The times they have changed – to paraphrase Bob Dylan. As I log in to my social media platforms I am perhaps guiltily aware that deep in a server-room, logic is whirring away to curate my intellectual palate, yet I read on. My eyes are drawn to emotive, manipulative memes which trigger reactions. Even before I have taken a sip of my coffee my perception of world events is being massaged. Am I alone in this ‘echo chamber’? Apparently I am and yet I feel connected to billions of other people who are doing the same. This deception of ‘connectedness’ is already providing a perceptual cushion for me to go forth and experience life. So what is the impact of this, can it be categorised, understood, does it even matter?
Its hard to say but I suspect that there must be a way? Surely we cannot walk headlong into making important decisions which effect our lives based in large part on what perceptual editorials we hold deep in our consciousness?
Social science is almost an oxymoron in that scientific methods are normally more successful if they are performed in a laboratory so that one can examine the interplay of variables on phenomena – but this is impossible and unethical in the social context. But is there something valuable in defending the intent to try to understand things critically using something repeatable, logic or reason to elucidate some validity? I think so.
I believe the need to think with a ‘sociological imagination’ is now more evident than ever before, even if its to give us the space to critically assess what we read and watch sunrise to sunset. If the job of a journalist is to organise a narrative around a set of facts and proffer ‘balance’ then the role of the sociologist is to help to place the journalist in a social and historic context and equally to help to buffer materials online with some scepticism. Digital content is often poorly edited as a result of less rigorous controls over the production of the message and therefore often unfiltered and downright misguided / and or manipulative. So this is why we need to think sociologically..

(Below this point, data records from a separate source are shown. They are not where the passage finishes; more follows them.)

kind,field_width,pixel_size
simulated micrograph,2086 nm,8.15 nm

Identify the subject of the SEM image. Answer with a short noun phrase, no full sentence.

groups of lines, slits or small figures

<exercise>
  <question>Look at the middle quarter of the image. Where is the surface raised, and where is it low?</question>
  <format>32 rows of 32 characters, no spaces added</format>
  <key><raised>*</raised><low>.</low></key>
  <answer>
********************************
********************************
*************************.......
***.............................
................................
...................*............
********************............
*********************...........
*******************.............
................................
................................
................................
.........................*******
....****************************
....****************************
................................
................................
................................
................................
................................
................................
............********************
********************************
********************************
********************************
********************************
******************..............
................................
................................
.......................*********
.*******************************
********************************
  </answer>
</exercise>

With the speed of consumption being so frictionless, how do we measure the impact of digesting such material if we cannot regulate its authenticity? Authenticity is now a phrase which casts doubt on itself as reality vies for more ‘realness’ than previously available. Politicians trade their authenticity as the single most marketable good in the search for votes. So instinct alone is no longer enough, empiricism is shunned as being elitist, and voices are democratised. The sound of the crowd, crowds out the silent complementation of the philosopher.